MPs are answerable only to their constituents

Published: March 20, 2008 at 1:09pm

Without going into the merits of Jeffrey Pullicino Orlando’s case, I believe that those who are calling for his resignation do not fully understand what they are doing, and that resignation in these circumstances would create a dangerous precedent in our democracy.

Their misconceptions and misunderstandings are all the fruit of their belief, so far as I can gather, that members of parliament are representatives of political parties, rather than representatives of the people. In parliament, MPs do not represent their political parties, even if they are elected on a party ticket. They represent their constituents. This means the people in their electoral constituency and, more precisely, the people who actually voted for them. MPs owe their primary loyalty to their constituents and not to their party or party leader. Indeed, if something that their party does or proposes goes against the interests of their constituents, they are obliged to oppose it, whichever side of the house they happen to be sitting. Because our system of representative democracy has been diluted by party dominance, this fact is often overlooked or deemed unimportant.

Whatever the merits of the case, whether he is in the wrong or in the right, nobody can ask Jeffrey Pullicino Orlando to resign except his constituents. The only mechanism for this is a general election. In 2013, Pullicino Orlando’s constituents will let him know whether they wish to have him carry on representing their interests in parliament or not. Until then, he is not only entitled to stay on in parliament, but he is actually obliged to do so, because he owes it to the people in not one but two constituencies who put him there. Those who imagine that it is a dereliction of duty not to resign have got things the wrong way round. It is the resignation of a parliamentary seat that is a dereliction of duty. Once people put you in parliament to represent their interests, you cannot up and say, before your term is up: “Oh stuff this. I’m going home.”

The prime minister, the opposition party, Alternattiva Demokratika and what purports to be public opinion have absolutely no part to play in this and no say in the matter. It is between Pullicino Orlando and his constituents. He is a member of parliament, the representative of a group of people who voted for him to represent them. He is not a party apparatchik or factotum. Despite being elected on the party ticket, his seat is not in the gift of the party.

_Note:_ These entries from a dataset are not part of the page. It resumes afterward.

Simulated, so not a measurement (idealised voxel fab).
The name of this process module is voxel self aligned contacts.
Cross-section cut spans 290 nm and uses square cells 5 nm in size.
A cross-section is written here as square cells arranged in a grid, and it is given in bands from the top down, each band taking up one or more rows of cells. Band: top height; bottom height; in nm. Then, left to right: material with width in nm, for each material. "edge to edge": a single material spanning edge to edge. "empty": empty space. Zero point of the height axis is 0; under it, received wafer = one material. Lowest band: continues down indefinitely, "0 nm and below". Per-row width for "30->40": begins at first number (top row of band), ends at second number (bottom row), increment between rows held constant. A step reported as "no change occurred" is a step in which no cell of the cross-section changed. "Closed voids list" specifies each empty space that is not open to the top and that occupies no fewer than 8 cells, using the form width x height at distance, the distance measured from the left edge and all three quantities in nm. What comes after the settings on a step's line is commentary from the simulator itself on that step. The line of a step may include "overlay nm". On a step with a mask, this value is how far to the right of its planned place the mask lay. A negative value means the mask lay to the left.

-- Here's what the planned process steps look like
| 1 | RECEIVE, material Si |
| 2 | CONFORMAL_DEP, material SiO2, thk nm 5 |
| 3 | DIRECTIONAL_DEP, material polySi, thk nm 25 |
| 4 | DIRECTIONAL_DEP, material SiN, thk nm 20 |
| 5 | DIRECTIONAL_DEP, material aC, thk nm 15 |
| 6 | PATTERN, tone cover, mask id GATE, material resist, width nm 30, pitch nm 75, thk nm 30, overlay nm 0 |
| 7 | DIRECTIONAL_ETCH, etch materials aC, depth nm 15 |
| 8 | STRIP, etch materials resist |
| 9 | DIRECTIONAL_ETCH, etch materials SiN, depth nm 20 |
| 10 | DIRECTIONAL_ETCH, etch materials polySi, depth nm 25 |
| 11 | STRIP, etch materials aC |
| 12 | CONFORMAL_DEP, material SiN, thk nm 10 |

The assertion that the prime minister should demand the resignation of an MP is ridiculous, as well as dangerous. The Constitution of Malta specifies that the resignation of an MP must be made in writing ‘under his own hand’ to the Speaker of the House – not to the party leader or the prime minister. This is because it is the Speaker, and not the party leaders, who are ‘in charge of’ – to put it like that – members of parliament. It is the Speaker who is responsible for investigating a situation which might render an MP’s seat untenable, and not the MP’s party leader.

This is not a piece written in defence of Jeffrey Pullicino Orlando, but a piece written in defence of democracy and against the growth of dangerous ideas that threaten it. One of these dangerous ideas is that seats can be given to and taken away from MPs by political parties and ‘public opinion’ in any other way than through a general election every five years, or by bringing to bear the provisions and sub-articles spelled out in articles 54 and 55 of the Constitution of Malta.

The prime minister, as leader of the Nationalist Party, can demand the resignation of Pullicino Orlando only from the party and not from parliament. Resignation from the party does not equate with resignation from parliament. If an MP resigns from his party, he will still keep his seat – just as Wenzu Mintoff did in 1989, when he resigned from the Labour Party, kept his seat, and joined AD instead, with the result that AD had a parliamentary seat for three years until the 1992 general election.

MPs can be kept in line by the party whip or by their understanding that if they wish to be re-elected on the party ticket, they should toe the line and keep the party happy. But it is only their own wishes and desire for survival that keep them doing this. There is nothing to stop an MP – except the voluntary factors just mentioned – from voting against his party line. Mintoff famously did this in 1998, leading to the collapse of Sant’s government.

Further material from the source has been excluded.